The ports would reek from the smell of rotting fish. Factories would close en masse as orders got snarled up in red tape. There would be chaos at the borders as deliveries were blocked, and services would hit a wall of ‘non-tariff barriers’ that would make it impossible for British firms to sell them across Europe.
We have heard a lot over the last few weeks about how much disruption our departure from the European Union was causing for exporters, and there were lots of stories about firms that might go out of business or would have to move production to France or Poland.
But hold on. The actual data is telling a different story. True, there was some disruption in January. But figures out this morning show that trade has already bounced back. The UK’s exports to the EU rose to £11.6bn in February, up from £7.9 billion in January. Overall, they were only slightly below last year’s £12 billion monthly average. That is a remarkably small difference, given that we were still effectively still inside the EU last year and this year we are not.

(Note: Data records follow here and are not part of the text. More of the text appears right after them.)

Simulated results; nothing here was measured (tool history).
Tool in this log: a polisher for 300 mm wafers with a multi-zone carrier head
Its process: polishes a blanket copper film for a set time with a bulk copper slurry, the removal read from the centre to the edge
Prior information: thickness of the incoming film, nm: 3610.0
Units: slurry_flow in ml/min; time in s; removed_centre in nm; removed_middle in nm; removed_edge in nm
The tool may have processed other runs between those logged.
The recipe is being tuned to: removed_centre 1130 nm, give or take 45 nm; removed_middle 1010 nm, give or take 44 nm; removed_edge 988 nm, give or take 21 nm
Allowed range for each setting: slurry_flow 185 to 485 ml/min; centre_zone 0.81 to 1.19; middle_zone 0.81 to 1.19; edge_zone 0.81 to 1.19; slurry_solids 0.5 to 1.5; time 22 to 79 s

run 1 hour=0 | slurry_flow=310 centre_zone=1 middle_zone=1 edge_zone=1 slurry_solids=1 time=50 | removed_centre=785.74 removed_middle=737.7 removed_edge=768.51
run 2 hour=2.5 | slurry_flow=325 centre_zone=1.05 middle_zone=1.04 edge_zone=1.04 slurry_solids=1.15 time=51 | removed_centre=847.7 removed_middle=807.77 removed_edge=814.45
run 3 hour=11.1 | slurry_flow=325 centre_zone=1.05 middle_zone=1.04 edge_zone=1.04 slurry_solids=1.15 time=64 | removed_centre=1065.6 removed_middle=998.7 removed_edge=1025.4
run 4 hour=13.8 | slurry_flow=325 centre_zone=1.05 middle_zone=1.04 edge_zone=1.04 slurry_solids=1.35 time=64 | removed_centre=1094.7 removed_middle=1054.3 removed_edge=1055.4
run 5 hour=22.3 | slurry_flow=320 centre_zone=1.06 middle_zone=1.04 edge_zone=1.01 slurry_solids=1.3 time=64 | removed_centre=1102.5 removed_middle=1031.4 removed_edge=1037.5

We should keep in mind as well that Europe, like us, is still in the middle of lockdown, and in a deep recession, so that will have depressed demand for British exports. But if this month’s figures are anything to go on, the impact from leaving the EU may well have been less than £400 million a month.
That demonstrates two things. The first is that membership of the single market, despite all the hype around it, doesn’t make much difference to most exporters. There is no question that it has an impact on a few, especially in sectors such as food and drink where the EU is very strict about what it allows into the bloc (mainly to protect its farmers from any form of foreign competition as it happens).